Despite abundant resources, Indonesia has struggled to make headway in developing renewable energy such as wind and solar power. Despite an official policy goal of sourcing 23 percent of its energy from renewables by 2025, the actual construction of on-grid renewable energy has moved at a glacial pace and accounts for only a fraction of overall electricity generation.
As I discussed in a recent feature for The Diplomat magazine, there are many reasons for this, but perhaps the most important is that Indonesia’s political economy is firmly structured around fossil fuels. Not only is coal an important export, with a powerful political and commercial footprint, but the state-owned electric company PLN owns and operates a large number of fossil-fuel power plants, around 70 percent of Indonesia’s installed capacity. That creates a major impediment to onboarding renewable energy, especially if it’s developed by private companies, because the addition of more solar will chip away at PLN’s existing market share.

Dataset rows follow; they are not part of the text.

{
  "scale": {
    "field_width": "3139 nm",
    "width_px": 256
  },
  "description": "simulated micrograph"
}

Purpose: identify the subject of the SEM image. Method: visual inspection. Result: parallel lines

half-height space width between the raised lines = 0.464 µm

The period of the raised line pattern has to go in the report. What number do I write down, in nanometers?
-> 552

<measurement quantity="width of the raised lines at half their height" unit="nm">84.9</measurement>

In a textbook example of a fully liberalized energy market, the generating and transmission functions will be unbundled and run by different entities. Theoretically, this eliminates the misaligned incentives that can develop in a vertically integrated structure, such as PLN’s, where the grid operator is also producing the majority of the power. If these functions were unbundled, the grid operator has a simpler mandate: to invest in grid infrastructure and source the cheapest, most reliable electricity from a competitive pool of generating companies.
But unbundling won’t work in Indonesia, because PLN is simply too powerful and too embedded in the structure of the market. That’s why schemes designed around private renewable energy developers selling their electricity to PLN have not had much success. These market mechanisms, left to their own devices, struggle to be effective given the underlying political economy of Indonesia’s power sector.
All this begs the question, is there anything that will work? A large solar farm currently under construction, the first of its kind in Indonesia, could provide some answers.
According to the Institute for Energy Economics and Financial Analysis (IEEFA), the Cirata solar farm in West Java is expected to be complete in 2022. At a cost of 1.8 trillion Indonesian rupiah (approximately $126 million at current exchange rates), the plant will eventually have a capacity of 145 MW, making it the biggest on-grid, utility-scale solar project in Indonesia to date. PLN has agreed to purchase power generated by the plant for 5.8 cents per kilowatt hour, which is in the ballpark of what it pays to coal-fired power plants. In other words, it costs PLN as much to buy electricity from coal-fired plants as it will from this solar plant, undercutting one of coal’s supposed advantages, which is its lower cost. If everything could simply be reduced to a matter of prices determined by supply and demand, we would see a clear path forward here for solar to displace coal, since as it gets cheaper PLN will want to buy more of it to slash operating expenses.
But that’s not exactly what we see, and things really get interesting when we look at who is going to operate the project. PT PJB Masdar Solar Energi, the developer, is a joint venture between an Abu Dhabi company and a subsidiary of PLN. As the grid operator, PLN has thus entered into a contract to purchase solar power generated by a firm which it also partially owns. This is probably not something you’ll find in a book about efficient market design, but given the incentive structure that actually exists in Indonesia’s energy markets, it may be the most realistic path for making headway on solar power in the near-term.
Either PLN inserts itself into the production of renewable energy as an equity partner, or Indonesia’s solar and wind power will continue to languish. And it seems this is a reality some major players are starting to reckon with. Singapore’s Sembcorp Industries recently announced plans to build solar farms in nearby Batam, from which Singapore will import electricity. The projects will be developed in partnership with PLN’s Batam subsidiary, echoing the structure of the Cirata deal and making the state-owned power company an active partner in the undertaking.
Free market purists won’t like it, but I think if Indonesia is going to get serious about solar and other renewable energies, then more deals are going to have to follow a similar template and give PLN some financial incentive to see these projects come to fruition. The alternative is that the country’s renewable energy ambitions may remain stalled for quite some time.